It’s the last weeks in Obbola in Västerbotten/Sweden before I start working in Tromsø. Annika has started working again on Monday while I’m idle.
2020, what a year! Two ski tours just before Corona – cancelled projects because of Corona – Annika and I buy our beautiful house in Obbola – I get the job at the Norsk Polarinstitutt in Tromsø – I start selling my house in Skelleftehamn – I “park” my Swedish company – Annika and I get engaged – I find a room in a shared flat in Tromsø, hardly 500 m away from the beach – Annika and I marry in our own garden on 21 August ⚭ (yes – we’ve been married for three weeks now!) – we drive to Tromsø to move some of my stuff to the flat.
It was a lot of things to organise the whole year through. Now most organisation is either done or out of my control and I have to lean back and relax a bit. Sometimes so much, that I spend half the day watching more or less silly YouTube videos. A state quite untypical for me.
Today after lunch I was in the danger of becoming a couch potato again, but I managed to stand up, put my drysuit on, stuff the camera into a waterproof bag and go paddling. Destination Obbolstenarna, a group of islands nearby. Obbolstenarna is hardly more than a kilometre away but a headwind of round 10 m/s and rolling waves from the front slowed me down. Normally I love taking photos from the kayak, today I dared it only when I started to get into the lee of the islands where at least the waves were less high.
To my delight the center island has a small and sheltered bay, where it was very easy to moor the kayak.

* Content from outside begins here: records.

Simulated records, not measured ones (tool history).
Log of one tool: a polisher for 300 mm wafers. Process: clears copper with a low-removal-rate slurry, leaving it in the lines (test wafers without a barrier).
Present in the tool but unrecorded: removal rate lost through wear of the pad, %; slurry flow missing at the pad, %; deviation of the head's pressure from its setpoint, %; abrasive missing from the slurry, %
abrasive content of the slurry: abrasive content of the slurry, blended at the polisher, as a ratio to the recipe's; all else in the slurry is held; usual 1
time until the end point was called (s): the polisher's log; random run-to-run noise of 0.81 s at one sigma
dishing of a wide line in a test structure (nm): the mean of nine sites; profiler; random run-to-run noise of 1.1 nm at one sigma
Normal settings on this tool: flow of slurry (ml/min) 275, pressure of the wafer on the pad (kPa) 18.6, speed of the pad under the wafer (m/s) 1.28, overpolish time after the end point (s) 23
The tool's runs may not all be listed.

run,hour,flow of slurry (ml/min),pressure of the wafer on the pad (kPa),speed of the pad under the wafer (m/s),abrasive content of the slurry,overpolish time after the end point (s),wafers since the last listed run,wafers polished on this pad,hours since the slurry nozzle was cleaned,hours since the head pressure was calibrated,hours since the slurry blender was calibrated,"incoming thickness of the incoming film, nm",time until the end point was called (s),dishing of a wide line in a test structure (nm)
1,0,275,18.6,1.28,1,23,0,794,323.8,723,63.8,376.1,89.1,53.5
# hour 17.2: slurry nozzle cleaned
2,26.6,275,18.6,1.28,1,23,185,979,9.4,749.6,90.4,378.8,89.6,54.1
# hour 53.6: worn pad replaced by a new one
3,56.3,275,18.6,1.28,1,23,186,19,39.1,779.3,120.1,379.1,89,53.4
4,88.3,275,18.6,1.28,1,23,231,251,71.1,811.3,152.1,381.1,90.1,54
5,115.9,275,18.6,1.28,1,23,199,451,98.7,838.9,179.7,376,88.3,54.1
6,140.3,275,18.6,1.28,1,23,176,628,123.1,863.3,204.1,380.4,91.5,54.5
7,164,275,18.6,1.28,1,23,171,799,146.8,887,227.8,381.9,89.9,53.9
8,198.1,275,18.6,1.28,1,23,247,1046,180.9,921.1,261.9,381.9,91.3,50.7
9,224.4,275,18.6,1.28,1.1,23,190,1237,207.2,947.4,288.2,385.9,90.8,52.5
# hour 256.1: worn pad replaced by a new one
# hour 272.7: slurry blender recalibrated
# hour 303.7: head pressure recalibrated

I left the kayak and started looking around. Small birds fluttered around, summer and autumn flowers were blooming and some of the leaves of the rowans had turned orange and red.
I could constantly hear the waves breaking at the rocks of the southern shore. I went there and was impressed by the force of wind and waves. I looked where the rocks were still dry to safely make some photos of the breaking waves without getting wet. It all went quite well until a huge wave came … *KERSPLASH*!
I managed to turn away to protect the camera at least a bit but I myself would have been completely soaked without my drysuit. This wave came at least five metres further than all others before.
Since the camera lens got wet anyway I looked for saver motives. Rocks, for example or the large anchor partly rusted to pieces.
Then I climbed on some of the small rocky tops to get some wider views. I could see the open Baltic Sea in the south and the Wasaline ferry to Finland docking in Holmsund in the northeast.
After strolling around a bit more I got into my kayak again and paddled home. I didn’t measure time or speed but I guess it took less than half of the time paddling back with the wind behind me and the waves pushing me forward.
The whole tour took less than two hours including the preparations. And – as always – I deeply enjoyed it. Learning today (again): Olaf, be more outdoors!
And you? Where have you been outdoors the last time? What did you do? What did you enjoy the most?